After Carriage Horse Dies, Mayor Rejects Calls for Ban

Days after a carriage horse collapsed and died in Midtown, Mayor Michael R. Bloomberg on Wednesday dismissed calls for a ban on the carriage industry, saying he could not imagine why “anybody wants to destroy something that is part of New York’s heritage and that tourists love.”

26 October 2011

 

Days after a carriage horse collapsed and died in Midtown, Mayor Michael R. Bloomberg on Wednesday dismissed calls for a ban on the carriage industry, saying he could not imagine why “anybody wants to destroy something that is part of New York’s heritage and that tourists love.”

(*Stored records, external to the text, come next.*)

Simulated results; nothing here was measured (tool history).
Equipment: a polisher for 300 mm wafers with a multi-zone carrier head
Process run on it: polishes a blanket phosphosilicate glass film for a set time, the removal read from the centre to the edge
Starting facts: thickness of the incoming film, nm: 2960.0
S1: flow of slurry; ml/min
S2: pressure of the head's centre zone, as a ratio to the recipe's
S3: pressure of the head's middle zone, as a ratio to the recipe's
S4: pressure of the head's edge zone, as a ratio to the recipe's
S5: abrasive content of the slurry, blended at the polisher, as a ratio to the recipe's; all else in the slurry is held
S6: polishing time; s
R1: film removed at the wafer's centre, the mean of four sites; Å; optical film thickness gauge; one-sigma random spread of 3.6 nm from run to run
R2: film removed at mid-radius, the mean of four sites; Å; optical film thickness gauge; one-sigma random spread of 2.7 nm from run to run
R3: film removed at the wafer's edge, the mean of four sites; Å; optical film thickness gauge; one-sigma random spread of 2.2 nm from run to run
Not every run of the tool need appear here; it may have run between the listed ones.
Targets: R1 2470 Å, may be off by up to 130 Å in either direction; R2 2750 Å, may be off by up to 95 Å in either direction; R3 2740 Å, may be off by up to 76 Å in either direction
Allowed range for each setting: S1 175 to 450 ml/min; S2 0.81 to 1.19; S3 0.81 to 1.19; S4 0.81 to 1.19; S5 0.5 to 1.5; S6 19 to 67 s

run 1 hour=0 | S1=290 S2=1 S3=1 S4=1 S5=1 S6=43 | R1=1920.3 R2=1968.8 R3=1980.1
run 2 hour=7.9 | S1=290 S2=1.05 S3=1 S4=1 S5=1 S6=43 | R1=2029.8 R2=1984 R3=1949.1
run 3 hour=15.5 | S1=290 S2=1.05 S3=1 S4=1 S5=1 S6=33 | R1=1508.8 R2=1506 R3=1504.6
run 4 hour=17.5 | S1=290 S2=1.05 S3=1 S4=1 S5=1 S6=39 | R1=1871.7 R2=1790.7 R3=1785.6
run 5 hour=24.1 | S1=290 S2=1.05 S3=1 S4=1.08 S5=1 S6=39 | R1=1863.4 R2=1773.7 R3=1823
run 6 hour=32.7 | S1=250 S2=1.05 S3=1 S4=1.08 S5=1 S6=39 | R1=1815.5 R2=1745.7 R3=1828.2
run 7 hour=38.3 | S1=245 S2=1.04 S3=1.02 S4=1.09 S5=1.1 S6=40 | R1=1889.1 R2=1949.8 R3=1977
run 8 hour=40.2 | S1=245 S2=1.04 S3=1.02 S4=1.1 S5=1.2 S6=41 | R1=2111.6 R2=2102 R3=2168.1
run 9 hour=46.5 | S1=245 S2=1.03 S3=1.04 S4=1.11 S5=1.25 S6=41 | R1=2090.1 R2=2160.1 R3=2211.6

“I have no idea what goes through their minds,” the mayor said of opponents of horse-drawn carriages.

“The horses here are supervised by the health department, the A.S.P.C.A.,” he said. “They’re well taken care of. And most of them wouldn’t be alive if they didn’t have a job.”

Mr. Bloomberg, taking questions from reporters after attending the opening of Yelp’s new offices in Union Square, said the city had asked for an autopsy of the horse, which died Sunday morning on West 54th Street near Eighth Avenue. He said there was no evidence it had been abused.

There have been several efforts in the City Council in recent years to ban horse-drawn carriages. Most recently, Councilwoman Melissa Mark-Viverito of East Harlem introduced a bill last year that would phase out the carriages and replace them with a fleet of electric cars designed to look like vintage automobiles. The bill is being sponsored by 15 of the 51 council members.

In response to the mayor’s comments, Carly Marie Knudson, the executive director of New Yorkers for Clean, Livable and Safe Streets, the nonprofit organization behind the electric-car proposal, said, “Our electric-car alternative protects the tourism industry, the jobs of the drivers and the lives of the horses.”

Stephen Malone, a spokesman for the Horse and Carriage Association of New York, called the industry’s critics “bleeding hearts” and “uninformed.” He said his family had been in the horse-drawn carriage business since 1964.

“People want to really humanize the horse and compare it to a dog or a cat in the sense that it should be living in an apartment,” he said, adding that despite what critics assert, the horses had adequate room in their stalls to turn around.

Mr. Malone acknowledged that the death of the horse on Sunday, and a widely circulated photograph of the horse’s body on the street, had attracted new attention to the issue.

“Because of an iconic image and the size of the animal, it is a high-profile story, and we understand that,” he said. But, he added, there are “horses that are abandoned and left for dead all over this country.”

Mr. Bloomberg has been consistently supportive of the horse-drawn carriage industry and dismissive of its critics, but he seems to have one of those critics in his own family. The Web site of New Yorkers for Clean, Livable and Safe Streets lists among its supporters Mr. Bloomberg’s daughter Georgina, who is a professional equestrian and an equine welfare ambassador for the American Society for the Prevention of Cruelty to Animals.

Ms. Knudson said that Ms. Bloomberg was introduced to the organization through the society, and that she “stepped up and said that she supports our efforts as an organization to replace the carriages.”

Ms. Bloomberg did not return a call for comment.